@spykenij I’ve had my own self-esteem issues; this is what helped me:
* I realized I did more psychological damage to myself than anything or anyone did to me.* This realization came to me in a padded room. That’s when I stopped blaming other people for my circumstances. I finally understood that whatever someone did to me…or what I thought they did to me…happened when it happened. Continually dwelling upon that experience enabled me to relive that experience over and over again.
She hurt me once; continually thinking about the experience hurt me repeatedly.
So I questioned my Self,
Who in their “right mind purposely dwells on that which causes them pain?*
Answer: Someone who (consciously or unconsciously) enjoys feeling pain.
And it’s true. We entertain ourselves through shared misery. People who are emotionally or psychologically damaged can’t afford that kind of entertainment.
So I began my practice of not dwelling upon anything that made me feel bad.
Second, was the realization that my self-esteem does not depend on anything outside of my Self. Relationships, money, status, religion, political affiliation…nothing. It’s all irrelevant. I stopped measuring myself by “someone else’s standard”. It doesn’t apply to me unless I say it applies to me.
Finally…and perhaps, most importantly…was the acceptance of NOW.
NOW is all that IS. “Past” and “future” are simply ideas we use to give meaning to NOW. They help give things perspective.
Unfortunately, psychologically or emotionally damaged people often accept an unhealthy perspective. We benefit by losing the past and not dreaming so much about things to come.
Yesterday is History.
_Tomorrow, a Mystery.
NOW is a Gift…
…this is why it’s called
The Present.
NOW, I realized, is the only thing I truly have.
It is the only thing that cannot be taken. One can, however, choose to surrender NOW for “angry ghosts and demons”.

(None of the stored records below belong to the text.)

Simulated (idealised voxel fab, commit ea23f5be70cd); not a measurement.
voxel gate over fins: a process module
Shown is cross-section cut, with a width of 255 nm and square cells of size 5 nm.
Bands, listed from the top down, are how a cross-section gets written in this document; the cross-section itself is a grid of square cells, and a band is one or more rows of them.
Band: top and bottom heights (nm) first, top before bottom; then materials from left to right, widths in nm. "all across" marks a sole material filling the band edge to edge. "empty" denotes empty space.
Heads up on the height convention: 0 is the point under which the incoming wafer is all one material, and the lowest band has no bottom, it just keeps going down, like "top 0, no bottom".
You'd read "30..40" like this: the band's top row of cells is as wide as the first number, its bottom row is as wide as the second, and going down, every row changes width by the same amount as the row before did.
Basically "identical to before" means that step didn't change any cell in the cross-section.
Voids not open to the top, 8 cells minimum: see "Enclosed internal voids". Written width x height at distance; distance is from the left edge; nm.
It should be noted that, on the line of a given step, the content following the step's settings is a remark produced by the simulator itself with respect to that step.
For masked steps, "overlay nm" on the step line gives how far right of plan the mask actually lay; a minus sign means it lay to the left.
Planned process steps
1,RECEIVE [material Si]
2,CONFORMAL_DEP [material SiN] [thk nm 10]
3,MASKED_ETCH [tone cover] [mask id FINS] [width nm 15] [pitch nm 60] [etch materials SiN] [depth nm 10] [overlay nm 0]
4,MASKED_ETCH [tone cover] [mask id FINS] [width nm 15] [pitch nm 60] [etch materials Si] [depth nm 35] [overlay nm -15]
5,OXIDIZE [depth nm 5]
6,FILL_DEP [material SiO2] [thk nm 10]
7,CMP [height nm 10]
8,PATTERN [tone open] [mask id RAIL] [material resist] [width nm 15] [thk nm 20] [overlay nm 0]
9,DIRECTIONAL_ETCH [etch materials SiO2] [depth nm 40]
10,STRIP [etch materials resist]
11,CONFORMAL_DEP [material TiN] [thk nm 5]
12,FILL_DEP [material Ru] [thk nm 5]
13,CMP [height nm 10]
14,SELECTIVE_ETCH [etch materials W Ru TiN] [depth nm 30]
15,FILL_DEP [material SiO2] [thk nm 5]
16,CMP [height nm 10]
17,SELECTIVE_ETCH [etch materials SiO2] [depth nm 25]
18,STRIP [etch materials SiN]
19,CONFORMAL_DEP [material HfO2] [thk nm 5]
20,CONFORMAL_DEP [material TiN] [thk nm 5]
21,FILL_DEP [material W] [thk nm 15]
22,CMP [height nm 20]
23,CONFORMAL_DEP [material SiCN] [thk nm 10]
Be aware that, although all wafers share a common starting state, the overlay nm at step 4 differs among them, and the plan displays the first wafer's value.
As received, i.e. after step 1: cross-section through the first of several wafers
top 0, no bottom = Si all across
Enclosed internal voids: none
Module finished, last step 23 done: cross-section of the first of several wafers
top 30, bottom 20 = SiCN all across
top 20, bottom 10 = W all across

With that in mind, I practice allowing no one/nothing to determine how I feel.
That’s my responsibility.
And since many of the people we associate with or encounter practice negative, destructive thinking, I limit my exposure to them or anything else that will potentially lure me from the Path of “Mindful Thinking” (mindfulness). It’s been a lifelong, often difficult practice, but it gets easier over time and well worth the effort.